Let $R$ be a ring with unity and $e^2=e\in R$. If $a=ea$ and $ae=eae$ for some $a\in R$, then prove that $a=e$.
Solution: Suppose that $a=ea$ and $ae=eae$, then $a^2=eaea=e(eae)a=eeaea=eaea=eaa=ea^2$. That is, $a^2=ea^2$. If $e\neq 1,0$, then $a=e$ applies. If $a=1,0$, here it is not making sense.
Question: Is the argument above valid?
On
No. The proposition is false in any ring $\mathcal R$ with unity $1_{\mathcal R}$ and additive identity $0_{\mathcal R}$. Consider $e=1_{\mathcal R}$. Clearly, $1_{\mathcal R}\cdot r=r$ for all $r\in\mathcal R$ but not every ring element is $1_{\mathcal R}$ because $1_{\mathcal R}\neq 0_{\mathcal R}$.
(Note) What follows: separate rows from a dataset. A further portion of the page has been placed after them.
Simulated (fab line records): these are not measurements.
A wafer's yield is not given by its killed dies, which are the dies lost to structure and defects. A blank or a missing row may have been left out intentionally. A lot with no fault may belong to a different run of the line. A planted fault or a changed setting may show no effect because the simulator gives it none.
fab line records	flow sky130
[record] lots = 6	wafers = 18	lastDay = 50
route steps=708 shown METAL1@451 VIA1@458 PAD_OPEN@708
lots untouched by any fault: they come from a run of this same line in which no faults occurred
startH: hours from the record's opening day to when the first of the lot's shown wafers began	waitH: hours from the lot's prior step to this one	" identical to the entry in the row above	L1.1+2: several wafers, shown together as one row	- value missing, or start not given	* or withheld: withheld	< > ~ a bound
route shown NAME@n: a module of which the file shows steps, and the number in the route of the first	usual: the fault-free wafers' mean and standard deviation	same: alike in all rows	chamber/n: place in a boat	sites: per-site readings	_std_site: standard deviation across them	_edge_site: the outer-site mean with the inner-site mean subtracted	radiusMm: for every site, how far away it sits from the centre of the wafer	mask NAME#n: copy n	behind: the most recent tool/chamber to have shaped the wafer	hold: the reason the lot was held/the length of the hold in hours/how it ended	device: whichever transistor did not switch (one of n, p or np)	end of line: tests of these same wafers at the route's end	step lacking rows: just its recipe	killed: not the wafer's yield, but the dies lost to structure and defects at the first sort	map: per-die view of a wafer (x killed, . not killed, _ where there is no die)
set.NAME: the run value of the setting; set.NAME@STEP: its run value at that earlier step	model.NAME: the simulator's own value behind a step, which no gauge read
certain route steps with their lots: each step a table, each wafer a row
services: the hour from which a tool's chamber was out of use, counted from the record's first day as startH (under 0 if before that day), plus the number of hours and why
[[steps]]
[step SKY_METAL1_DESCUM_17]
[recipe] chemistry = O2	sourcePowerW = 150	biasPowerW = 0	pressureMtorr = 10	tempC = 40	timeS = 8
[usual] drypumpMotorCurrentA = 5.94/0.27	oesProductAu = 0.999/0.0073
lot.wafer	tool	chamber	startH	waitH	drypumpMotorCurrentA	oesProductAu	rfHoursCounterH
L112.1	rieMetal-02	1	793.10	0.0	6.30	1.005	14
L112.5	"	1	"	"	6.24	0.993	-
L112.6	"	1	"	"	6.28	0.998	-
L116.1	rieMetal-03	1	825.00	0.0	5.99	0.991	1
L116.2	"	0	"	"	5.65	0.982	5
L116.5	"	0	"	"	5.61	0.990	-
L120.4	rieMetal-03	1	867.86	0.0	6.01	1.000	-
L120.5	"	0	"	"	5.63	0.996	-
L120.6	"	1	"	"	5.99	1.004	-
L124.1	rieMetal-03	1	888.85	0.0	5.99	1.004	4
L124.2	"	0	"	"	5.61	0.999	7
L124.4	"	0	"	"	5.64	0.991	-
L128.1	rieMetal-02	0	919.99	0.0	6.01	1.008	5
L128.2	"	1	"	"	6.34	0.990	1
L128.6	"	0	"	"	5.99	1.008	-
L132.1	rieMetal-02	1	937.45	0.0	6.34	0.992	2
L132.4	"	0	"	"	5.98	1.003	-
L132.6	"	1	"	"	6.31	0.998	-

Note that if $a=ea$, then automatically $ae=eae$, so the second hypothesis adds nothing.
As it stands it’s definitely false. Let $R$ be the ring of $2\times 2$ real matrices, and take $e=\pmatrix{1&0\\0&0}$ and $a=\pmatrix{1&1\\0&0}$. Then $e^2=e$ and $a=ea$, but $e\ne a$.